Poland Part II Day 7.2

Singing saved my grandfather’s life. It is how he survived his time in Auschwitz. He would entertain the guards with songs like ‘Bei Mir Bist Du Schoen,’ and so became a sort of privileged prisoner in the camp, perhaps somewhat less expendable. During his time as prisoner, he actually composed a song – Oświęcim, a parody of life in Auschwitz-Birkenau, based on the name of the town where the concentration camp sits. Towards the end of the war, the night before the Germans evacuated every remaining prisoner out of Birkenau on a Death March, my grandfather wrote out his song and gave the paper to a fellow prisoner, Szaja, as a gift. They would meet again 20 years later in Israel as free men, as survivors, and Szaja would hand him back that very same paper. This song is now on display at the Holocaust Museum in Washington DC (view it HERE).

My grandfather taught me his song, Oświęcim, and I will perform it with him for the first time, here in Poland.

After dinner, they invited me to perform some entertainment for the attendees of the conference.

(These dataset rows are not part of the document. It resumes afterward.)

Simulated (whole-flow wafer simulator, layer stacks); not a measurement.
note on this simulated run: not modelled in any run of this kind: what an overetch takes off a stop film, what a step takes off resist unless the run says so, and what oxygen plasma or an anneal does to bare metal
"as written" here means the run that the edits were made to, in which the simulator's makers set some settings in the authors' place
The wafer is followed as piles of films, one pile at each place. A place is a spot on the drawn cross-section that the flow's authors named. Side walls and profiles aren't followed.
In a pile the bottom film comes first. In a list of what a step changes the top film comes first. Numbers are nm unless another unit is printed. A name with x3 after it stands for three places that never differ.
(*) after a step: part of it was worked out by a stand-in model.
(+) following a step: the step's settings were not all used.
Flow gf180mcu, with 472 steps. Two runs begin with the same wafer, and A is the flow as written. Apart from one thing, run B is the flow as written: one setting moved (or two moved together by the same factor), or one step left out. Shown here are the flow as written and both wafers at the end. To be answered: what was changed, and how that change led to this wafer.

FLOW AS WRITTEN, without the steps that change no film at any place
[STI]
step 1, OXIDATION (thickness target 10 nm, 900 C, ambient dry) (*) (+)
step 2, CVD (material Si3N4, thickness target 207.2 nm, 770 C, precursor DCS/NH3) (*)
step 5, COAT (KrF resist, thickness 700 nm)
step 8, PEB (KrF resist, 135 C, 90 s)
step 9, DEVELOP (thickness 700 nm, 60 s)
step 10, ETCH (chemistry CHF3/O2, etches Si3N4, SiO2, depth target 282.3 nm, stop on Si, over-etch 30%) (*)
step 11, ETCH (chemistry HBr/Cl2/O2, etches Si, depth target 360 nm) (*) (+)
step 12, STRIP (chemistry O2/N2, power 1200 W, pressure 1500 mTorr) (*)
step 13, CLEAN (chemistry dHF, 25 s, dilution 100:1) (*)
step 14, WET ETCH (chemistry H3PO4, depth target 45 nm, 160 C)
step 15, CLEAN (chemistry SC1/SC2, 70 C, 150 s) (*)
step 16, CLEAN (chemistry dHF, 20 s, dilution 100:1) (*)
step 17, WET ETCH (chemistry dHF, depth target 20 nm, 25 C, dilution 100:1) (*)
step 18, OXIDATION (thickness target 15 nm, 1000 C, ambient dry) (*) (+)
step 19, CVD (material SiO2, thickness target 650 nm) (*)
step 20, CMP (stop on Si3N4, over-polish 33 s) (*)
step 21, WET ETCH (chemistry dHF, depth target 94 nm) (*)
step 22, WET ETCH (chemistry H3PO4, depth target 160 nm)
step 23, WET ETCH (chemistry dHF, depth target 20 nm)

We had gathered at the Youth Meeting Center in Oświęcim, the town where Auschwitz was, and where it still is. We met wonderful people who grew up here, who have roots here. As a prisoner, my grandfather knew nothing of this town. All he knew was Auschwitz. Yet, he tells me that in his circles, the prisoners never knew this German word Auschwitz – they referred to the place in Polish based on where it was located, Oświęcim. Today, Oświęcim is a town with stores, schools, families, life. Like everything touched by the Holocaust, Oświęcim carries forward with it a complicated legacy.

Later in the evening, my grandfather and I performed his song, Oświęcim, his song that he wrote as a prisoner of Auschwitz.

I cannot describe to you what it felt like to perform here. I cannot put it into words. I don’t even know what to call it.